When science encounters art

by Femke de Jong

Collaborations in science are great, especially within a group as closely knit as OSNAP, but sometimes  the most surprising things come out of totally different kinds of collaborations. I saw beautiful examples of this in a special exhibit at the Boston Science Museum during my time as a postdoc at WHOI. Collaborations between scientists and artists led to new or different interpretations of the things we know. An example is the interpretation of the work of colleague Larry Pratt on turbulent torusses, the equations of which were somewhat intimidating in powerpoint presentations, but the art interpretation is beautiful and may even help us visualize those nasty equations.

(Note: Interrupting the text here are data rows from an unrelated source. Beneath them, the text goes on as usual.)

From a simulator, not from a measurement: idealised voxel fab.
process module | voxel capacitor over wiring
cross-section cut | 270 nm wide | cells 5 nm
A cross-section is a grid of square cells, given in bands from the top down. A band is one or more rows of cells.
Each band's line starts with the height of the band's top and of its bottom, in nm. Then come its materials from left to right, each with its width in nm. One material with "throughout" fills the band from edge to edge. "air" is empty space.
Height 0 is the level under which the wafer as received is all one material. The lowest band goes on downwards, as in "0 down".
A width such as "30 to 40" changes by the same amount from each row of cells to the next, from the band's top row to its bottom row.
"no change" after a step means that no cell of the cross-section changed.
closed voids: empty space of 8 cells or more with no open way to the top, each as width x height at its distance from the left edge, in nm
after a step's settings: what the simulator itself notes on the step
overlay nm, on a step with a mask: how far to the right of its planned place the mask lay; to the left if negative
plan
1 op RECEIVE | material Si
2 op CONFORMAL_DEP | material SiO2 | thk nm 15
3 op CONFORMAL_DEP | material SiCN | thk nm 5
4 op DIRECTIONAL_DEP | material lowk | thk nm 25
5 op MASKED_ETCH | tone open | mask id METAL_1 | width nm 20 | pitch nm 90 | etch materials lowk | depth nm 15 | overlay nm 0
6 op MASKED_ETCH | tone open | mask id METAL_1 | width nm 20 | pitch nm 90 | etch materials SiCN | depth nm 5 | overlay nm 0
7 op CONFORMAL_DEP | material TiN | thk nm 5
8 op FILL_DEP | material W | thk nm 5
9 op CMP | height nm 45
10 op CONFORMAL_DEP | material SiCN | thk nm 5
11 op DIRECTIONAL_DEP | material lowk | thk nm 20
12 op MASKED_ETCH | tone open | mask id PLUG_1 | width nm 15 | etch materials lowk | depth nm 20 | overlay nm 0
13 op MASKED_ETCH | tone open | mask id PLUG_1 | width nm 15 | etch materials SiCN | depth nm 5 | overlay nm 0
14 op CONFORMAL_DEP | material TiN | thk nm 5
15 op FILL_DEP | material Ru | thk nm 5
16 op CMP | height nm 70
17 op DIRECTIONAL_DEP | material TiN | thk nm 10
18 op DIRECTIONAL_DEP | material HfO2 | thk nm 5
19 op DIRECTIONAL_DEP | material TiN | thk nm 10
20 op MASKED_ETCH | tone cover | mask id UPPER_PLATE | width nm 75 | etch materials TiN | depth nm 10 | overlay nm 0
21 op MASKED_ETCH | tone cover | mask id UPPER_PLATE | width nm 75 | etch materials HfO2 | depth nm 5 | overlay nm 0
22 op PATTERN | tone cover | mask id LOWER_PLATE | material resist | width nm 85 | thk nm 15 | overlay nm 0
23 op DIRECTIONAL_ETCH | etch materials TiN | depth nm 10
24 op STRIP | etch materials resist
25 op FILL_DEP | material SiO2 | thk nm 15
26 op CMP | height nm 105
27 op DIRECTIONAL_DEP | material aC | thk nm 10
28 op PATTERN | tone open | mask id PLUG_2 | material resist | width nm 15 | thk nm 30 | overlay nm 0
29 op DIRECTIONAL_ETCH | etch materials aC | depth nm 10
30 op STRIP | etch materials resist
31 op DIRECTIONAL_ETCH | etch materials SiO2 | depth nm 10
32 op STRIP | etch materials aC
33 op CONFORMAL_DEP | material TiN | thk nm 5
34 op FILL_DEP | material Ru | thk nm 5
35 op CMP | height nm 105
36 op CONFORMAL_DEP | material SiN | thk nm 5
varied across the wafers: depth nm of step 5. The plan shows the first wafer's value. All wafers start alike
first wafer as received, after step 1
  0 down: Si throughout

photo from Larry Pratt’s website at http://www.whoi.edu/page.do?pid=142036

I recently got the opportunity to join a similar collaboration as this summer the island of Texel will host an art tour called S.E.A. or Science Encounters Art [link https://www.sea-texel.nl/]. In this project, artist are paired with scientists from the Royal Netherlands Institute for Sea Research, also based on Texel. The artful interpretations of the scientist’s research will be displayed outdoors on the island for three months (an added complication on a windy island). Around these sculptures, other forms of art like performance and poetry, will also be featured. Since I might actually be around for most of summer this year (no OSNAP cruise for us) this sounds like a really cool thing to experience.

The particular collaboration I’m involved in at S.E.A. is a little bit special because it does not involve one artist. I was matched with a group of students at the Gerrit Rietveld Academy of Art in Amsterdam. At the start of this project, during a visit of students to Texel, I was invited to give a presentation about my research. I explained about the ocean circulation, the OSNAP project and showed some videos of how we go about doing measurements at sea. This resulted in a ton of further questions, which I was happy to answer. Alter that week the students presented their first thoughts on possible projects. For the students this is a learning experience as well as an art project as this is their first commissioned project. Besides coming up with an inspiring idea they need to think about practical realization, budgets, logistics (does anyone think this almost starts to sounds like organizing fieldwork…?). 

A few weeks after the first introductions I was invited to the Rietveld Academy to come and listen to the presentations of the students plans. It was great to hear the very different interpretations and links they had made. Plans varied from man-sized wavy blue slides that represented current motions (and may feature some during rainy days) to an ironic video documentary on fake science. Currently the students are working out their plans in more details to see which ones can be realized. There will not be enough space and money to accommodate all the student projects, but the plan is to build as many as possible. Next to the students I’m also working with Alkmaar’s city poet, Joris Brussel. I invite everyone to come see and read (or hear) the results on Texel this summer.